There has been considerable attention focused on the narrowness of the advance from its April lows. Bloomberg writes the breadth is the worst on record going back to 1972, an ominous sign pointing to the massive concentration of wealth in a handful of companies, rising concern that any selloff could be potentially brutal for the handful of names.
Bloomberg further quantifies the narrowness by stating that only 10% of the S & P 500 companies have contributed to the advance since April.
The reasons for the current narrowness are primarily focused upon the massive proliferation of “zero day to expiration call options,” single stock levered ETFs, the massive amount of monies directed towards indexing, momentum-based trading where direction is the only variable of investment decision, and massive pressure as to not to underperform.

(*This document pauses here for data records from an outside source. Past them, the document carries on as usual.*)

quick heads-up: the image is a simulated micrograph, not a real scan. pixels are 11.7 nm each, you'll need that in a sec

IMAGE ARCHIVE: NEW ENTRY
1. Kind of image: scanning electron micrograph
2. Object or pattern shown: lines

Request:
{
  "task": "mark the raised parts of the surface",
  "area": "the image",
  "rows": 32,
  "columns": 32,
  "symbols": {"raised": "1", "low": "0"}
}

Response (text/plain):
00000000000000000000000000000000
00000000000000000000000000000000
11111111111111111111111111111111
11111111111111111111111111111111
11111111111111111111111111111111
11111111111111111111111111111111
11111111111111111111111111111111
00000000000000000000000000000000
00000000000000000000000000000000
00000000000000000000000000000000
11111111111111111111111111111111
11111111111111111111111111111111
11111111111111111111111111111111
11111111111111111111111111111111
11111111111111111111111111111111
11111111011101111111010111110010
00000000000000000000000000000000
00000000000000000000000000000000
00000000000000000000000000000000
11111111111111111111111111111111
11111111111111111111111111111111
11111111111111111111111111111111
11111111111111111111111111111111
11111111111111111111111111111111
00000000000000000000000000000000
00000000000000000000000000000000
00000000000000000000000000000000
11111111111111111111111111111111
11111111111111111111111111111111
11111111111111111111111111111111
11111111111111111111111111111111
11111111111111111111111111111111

The narrowness and concentration concerns are not new, however, each week/month they are appear to become more acute. All must remember the markets can remain irrational one day longer than one can remain solvent or sane. However everything ultimately reverts to the mean, the question is as to when.
Commenting about yesterday’s Treasury market, yields on the thirty-year benchmark and are again broaching 5%, following a rout in longer dated German and Japanese bonds. The $58 billion auction of three-year Treasury also drew “soft demand.” The yield curve steepened nominally.
What will happen today? Will all attention be again focused on tariffs or will upcoming earnings announcements become front and center?
Last night the foreign markets were mixed. London was up 0.21%, Paris up 1.31% and Frankfurt up 1.22%. China was down 0.14%, Japan up 0.33% and Hang Seng down 1.06%.
Futures are up about 0.25% as anxiety over tariffs is again at the fore front. The 10-year is of 2/32 to yield 4.41%.